Chris Huhne has an interesting op-ed in the Independent on Sunday today. The conventional wisdom has it that the result of Thursday’s referendum on the Alternative Vote (AV) has extinguished the hopes of electoral reformers for a generation.
Huhne certainly thinks AV is “dead and buried”, but he refuses to accept that the cause of reform was snuffed out last week. On the contrary: “When change comes, as it will, it is likely to be more radical.”
He rightly points out that the deep structural defects in the British electoral system, to which AV would have been only a partial remedy, remain and will continue to sap political legitimacy in this country.
The problems to which electoral reformers are responding have not gone away and will continue to demand an answer. British society is increasingly pluralist, and the trend to diversity is accelerating. In the Fifties, only 4 per cent of voters rejected Labour and the Tories. Now the figure is a third. Once Labour and the Conservatives dominated our politics. Now Liberal Democrats, Greens, Nationalists and others demand a voice.
The attempt to squeeze diversity into the fraying corset of two-party politics is likely to lead to more and more unfair results. Already, the regional representation of the parties is distorted, with the Tories under-represented in the north and Scotland despite substantial votes, and Labour similarly anorexic in the south. Both parties speak first to their regional bases, respectively ignoring urban deprivation and aspirational affluence.
And the success of the SNP in Scotland makes things even more volatile. Huhne describes Alex Salmond’s victory in the Scottish elections as a further “lurch towards diversity” that the success of the No campaign in the referendum on AV will do nothing to halt, let alone reverse. And were Salmond somehow to win a referendum on Scottish independence, Huhne goes on, electoral reform would be forced on England:
The Conservative Party is so strong in England that our-first-past-the-post system tends to give it English majorities even more often than British ones. Without Scotland, the Tories would have an overall majority now, plus another two since the war. Scottish independence would force electoral reform just to avoid incessant Tory governments in England.
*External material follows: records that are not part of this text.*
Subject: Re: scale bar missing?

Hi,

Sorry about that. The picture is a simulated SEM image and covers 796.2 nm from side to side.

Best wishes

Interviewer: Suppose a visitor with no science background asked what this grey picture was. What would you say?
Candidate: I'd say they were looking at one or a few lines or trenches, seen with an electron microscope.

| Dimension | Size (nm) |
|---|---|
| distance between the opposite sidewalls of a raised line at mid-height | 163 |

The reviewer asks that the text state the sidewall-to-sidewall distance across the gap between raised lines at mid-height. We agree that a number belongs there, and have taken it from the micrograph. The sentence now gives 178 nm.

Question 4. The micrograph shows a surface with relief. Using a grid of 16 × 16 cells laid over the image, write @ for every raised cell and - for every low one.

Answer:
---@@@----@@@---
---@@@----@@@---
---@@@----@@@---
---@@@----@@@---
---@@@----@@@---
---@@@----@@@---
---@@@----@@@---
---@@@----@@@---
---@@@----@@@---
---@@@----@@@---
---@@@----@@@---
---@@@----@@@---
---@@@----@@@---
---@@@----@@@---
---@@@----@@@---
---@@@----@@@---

For Kremlinologists, the most striking part of the article comes towards the end, when Huhne warns his cabinet colleague David Cameron to learn the lessons of history:
The Conservative Party only embraces constitutional change after it has happened, but it is very likely that [David Cameron’s] very personal big No will prove a Pyrrhic victory. The lessons of Irish Home Rule are clear. By resisting even the smallest improvement in our constitutional arrangements, the Conservatives set Ireland on course to the 1916 Easter rising and independence. The rejection of the Alternative Vote, combined with the rise of the SNP, is going to put our political system under unprecedented strain. The failure to release pressure means that the tectonic plates will eventually move further and faster. History shows that the Whigs were right. The world must change if it is to stay the same.
There was also a shifting of “tectonic plates”, to borrow Huhne’s metaphor, around the cabinet table last week, of course. But he insists (as did Nick Clegg on The Andrew Marr Show this morning) that the unpleasantness of the AV campaign, which pittedcCabinet colleagues against each other, hasn’t undermined the coalition: “You do not give up on a business contract just because you catch your partner indulging in sharp practice, but there will inevitably be more formality and an insistence on proper procedure.”
Clegg was singing from the same hymn sheet. He told Marr: “There’s a lot of heat in an election campaign but we move on. It’s not a merger or a marriage between two political parties.” We can expect to hear that line a lot in the next few weeks as the Lib Dem leadership tries to placate the party rank and file.
As for Huhne, it looks as if he is going nowhere – for the time being at least.